This is my first post and I would like to have a general concensus and possible root cause at a problem I encountered with one of our production VM's. Scenario was that the VM in question became totally inaccessible. When i opened the console, it stated : "error connecting to /vmfs/volumes... VMX is not started". This currently runs on ESX 3.5 (busy with upgrade phase to vSphere 4). I tried restarting the management services with service mgmt-vmware restart / stop / start etc but the service hung. also tried restarting the VPXA. this stopped and started fine. Now with the management services that got stuck, the host was inaccessible to vCenter thus we couldnt issue commands to the VM or host. the host and the other VM's luckily stayed up. after recovering the host, it became accessible to vCenter again. When I looked at the problem VM, all of its VMX, SWAP, LOG and other config files were all gone. Only left with the VMDK. now thinking that OK, i can rebuild it with it's current disk config - also that all locks were released. this was not the case, i was able to recreate it yes, but there was still a lock on that VMDK - the physical thought the VM was still up. after logging a call with vmware support, they assisted me in removing the lock without affecting the other vm's and i was able to power back on the problem vm. Now after my whole story, my question is: WHAT WOULD MAKE A VM's VMX go CORRUPT???. because at the end of the day, this would be the root cause?
I would appreciate any insight into this.
thanks again guys
Interesting question rubberduck, but this will be difficult to answer without access to logs etc.
If you logged a call with VMware and they resolved the issue, you should also insist on them reviewing the logs and doing a root cause analysis for you.
Locked VMX files are quite unusual - and can result from many things - is it possible that someone was accessing / editing the VMX while the VM was running (possibly datastore browser / WincSCP / SSH session)
Also, do you know if the storage presented to the ESX host was also presented to another host (which was not registered in the same VC) - is it possible that someone tried to mount the VMX on another ESX host?
did you have any backup software ruinning that may have affected your config.
or lastly, did you perhaps delete snapshot files form the datastore, without cleaning them up / commiting them properly (or in that case, any of the other files that make up the VM)
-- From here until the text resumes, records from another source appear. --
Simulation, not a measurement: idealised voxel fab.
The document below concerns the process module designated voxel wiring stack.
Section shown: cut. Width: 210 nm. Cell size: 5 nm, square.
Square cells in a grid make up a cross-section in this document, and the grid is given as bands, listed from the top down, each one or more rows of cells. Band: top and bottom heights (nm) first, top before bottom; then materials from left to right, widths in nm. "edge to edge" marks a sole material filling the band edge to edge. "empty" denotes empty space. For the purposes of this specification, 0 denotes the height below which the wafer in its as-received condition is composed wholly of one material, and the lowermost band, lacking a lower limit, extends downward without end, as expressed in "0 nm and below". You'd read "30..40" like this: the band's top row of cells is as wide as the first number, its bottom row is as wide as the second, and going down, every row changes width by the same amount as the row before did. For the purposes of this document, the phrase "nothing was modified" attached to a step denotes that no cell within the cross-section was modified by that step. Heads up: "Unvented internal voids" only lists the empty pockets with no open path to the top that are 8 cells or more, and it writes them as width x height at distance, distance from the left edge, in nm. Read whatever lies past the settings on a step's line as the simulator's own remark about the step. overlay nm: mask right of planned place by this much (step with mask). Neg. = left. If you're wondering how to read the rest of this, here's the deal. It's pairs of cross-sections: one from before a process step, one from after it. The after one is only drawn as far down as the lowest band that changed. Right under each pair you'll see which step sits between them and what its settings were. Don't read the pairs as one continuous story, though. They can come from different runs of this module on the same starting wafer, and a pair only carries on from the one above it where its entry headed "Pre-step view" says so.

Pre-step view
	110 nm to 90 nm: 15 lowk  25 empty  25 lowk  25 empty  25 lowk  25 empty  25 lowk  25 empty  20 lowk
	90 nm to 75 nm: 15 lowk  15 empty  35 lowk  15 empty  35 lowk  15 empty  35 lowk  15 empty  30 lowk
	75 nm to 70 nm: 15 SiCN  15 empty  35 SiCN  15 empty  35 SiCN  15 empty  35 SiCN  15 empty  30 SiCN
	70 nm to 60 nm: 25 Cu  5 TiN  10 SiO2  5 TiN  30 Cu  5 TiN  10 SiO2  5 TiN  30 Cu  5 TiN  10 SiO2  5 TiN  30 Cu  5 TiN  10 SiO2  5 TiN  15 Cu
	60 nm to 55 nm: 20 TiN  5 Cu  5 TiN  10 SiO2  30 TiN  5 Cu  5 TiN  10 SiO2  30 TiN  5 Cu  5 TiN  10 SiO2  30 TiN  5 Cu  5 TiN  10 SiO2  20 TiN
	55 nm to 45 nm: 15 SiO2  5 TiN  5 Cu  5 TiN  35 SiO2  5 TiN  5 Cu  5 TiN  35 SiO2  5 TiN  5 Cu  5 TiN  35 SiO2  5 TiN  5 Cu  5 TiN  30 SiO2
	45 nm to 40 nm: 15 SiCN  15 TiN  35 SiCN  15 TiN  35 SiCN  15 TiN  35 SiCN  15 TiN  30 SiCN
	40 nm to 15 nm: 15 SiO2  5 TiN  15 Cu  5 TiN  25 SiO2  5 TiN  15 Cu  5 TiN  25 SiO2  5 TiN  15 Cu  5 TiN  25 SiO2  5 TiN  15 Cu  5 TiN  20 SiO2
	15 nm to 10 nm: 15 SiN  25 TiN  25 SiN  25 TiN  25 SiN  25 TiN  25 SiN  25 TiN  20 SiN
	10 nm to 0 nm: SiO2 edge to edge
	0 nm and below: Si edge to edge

I have seen something similar happen when an admin accidentally deleted a VM from one host, while the VM was running on another host. Both hosts were in the same VMware cluster, but the person was working directly from the command line To this day we don't know exactly what happened and what sequence of events led to the problem, but he was able to delete not only the VMX file, but one of two VMDKs, as well.
We just restored from backup and upgraded all hosts to the latest ESX build. There was no in-depth investigation.